Controlling web tension is essential for applications like printing, packaging, and textile processing. For a high-quality process and to ensure rapid throughput, it is essential to have precise control over the material’s tension and speed. This article describes the typical architecture of a web tension control application and emphasizes the essential elements needed for its motion coordination.
Processing sheets of materials like textiles or paper requires an application for controlling web tension. When arranged in the machine, the material looks like a web, interlaced between unwinding and rewinding spools along a route that includes the processing station. No matter the goal of the processing element, be it printing, cutting, or laminating, maintaining the ideal tension of the material is essential for ensuring processing quality and safeguarding the material’s integrity and shape
A closed loop system, typically involving DC or brushless motors, is essential to maintain precise control of the material’s tension. As the unwind motor feeds the material from the unwinding spool, its torque must decrease in line with the spool’s continually reducing diameter. Conversely, at the rewind motor, the terminus of the operation, the torque must increase to match the growing diameter of the rewind spool as the material is wound on.
While these two axes can maintain the general tension of the material, they cannot alone control the material’s speed with a sufficient level of precision. Any mismatch between these two axes could cause the material to stretch or jerk, presenting processing challenges at the critical stage.
Constant speed control
To achieve the constant speed required to process the material with precision, independent speed control must be applied through the web’s internal zone. Positioned after the unwinding spool motor, a lead drive sets the line speed as the reference for the synchronisation of the process stages, such as cutters or printers, including the feed speed to the downstream stages.

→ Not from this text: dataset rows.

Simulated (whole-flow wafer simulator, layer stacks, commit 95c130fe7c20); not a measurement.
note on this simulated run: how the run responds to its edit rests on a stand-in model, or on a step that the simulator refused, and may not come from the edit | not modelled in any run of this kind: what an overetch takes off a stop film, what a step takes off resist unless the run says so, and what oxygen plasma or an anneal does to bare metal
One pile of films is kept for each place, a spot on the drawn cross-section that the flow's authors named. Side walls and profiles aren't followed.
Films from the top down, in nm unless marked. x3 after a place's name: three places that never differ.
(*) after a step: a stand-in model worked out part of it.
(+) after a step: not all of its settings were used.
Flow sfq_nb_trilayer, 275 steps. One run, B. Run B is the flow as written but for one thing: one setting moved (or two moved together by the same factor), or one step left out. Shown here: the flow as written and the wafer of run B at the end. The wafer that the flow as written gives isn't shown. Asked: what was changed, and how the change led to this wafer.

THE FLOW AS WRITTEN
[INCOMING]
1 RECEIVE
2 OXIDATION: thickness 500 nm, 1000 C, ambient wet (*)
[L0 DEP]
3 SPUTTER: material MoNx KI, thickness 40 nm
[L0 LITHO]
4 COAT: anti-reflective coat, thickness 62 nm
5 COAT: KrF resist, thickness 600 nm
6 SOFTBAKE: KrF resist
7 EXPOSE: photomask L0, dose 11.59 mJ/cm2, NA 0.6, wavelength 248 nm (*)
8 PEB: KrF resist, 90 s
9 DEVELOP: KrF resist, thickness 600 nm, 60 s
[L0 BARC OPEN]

After the processing stage, the follower drive axis controls material tension within the process zone by modulating torque based on tension sensor feedback, while the master drive maintains the line speed. Without this follower axis, tension fluctuations could arise, leading to disruption, misregistration, or even breakages in the material. However, even very small discrepancies between the lead drive’s velocity and the follower’s torque response can create tension fluctuations that impact the quality of the processing stage. As a result, a compliance device, such as a dancer, which is a spring-loaded arm, is required to smooth-out this difference.
Integral to the control of the web tension machine, an additional component of the compliance device is a position sensor. The position sensor provides accurate web tension feedback by measuring the deflection of the dancer arm and adjusting for the arm geometry. Instead of a dancer, a sensor device like a strain gauge could also perform an equivalent feedback signal.
Managing speed and torque
While the lead drive is commanded with a velocity provided by the motion controller, feedback from the tension sensor is used to continually modulate the torque commanded by the controller to the follower drive. As a result, key control capabilities include precise command of the lead drive’s velocity loop and the follower’s current (torque) loop, which helps smooth tension during material processing. Techniques that minimise tension oscillation are also important, such as electronic damping in the servo filter, and frequency-based compensation using digital filters like biquads.
A challenge in web tension control arises when the web must accelerate or decelerate instead of moving at a constant speed. This could happen during machine start up, as well as part of intermittent or indexing processes. During these speed changes, the inertia of the web material and the rollers can also change the tension. To resolve this, a feedforward compensation signal, derived from the acceleration profile of the motion controller, can be applied, helping to anticipate and counteract tension changes before they occur.
For processes that require the highest levels of precision, application-specific software code might also be required. Bespoke programming could compensate for non-standard geometries of the web path, or specific properties of the material, such as temperature, tension, or deflection tolerance. For example, the increased complexity of layering multiple composite sheet webs can benefit from user-customisable control software.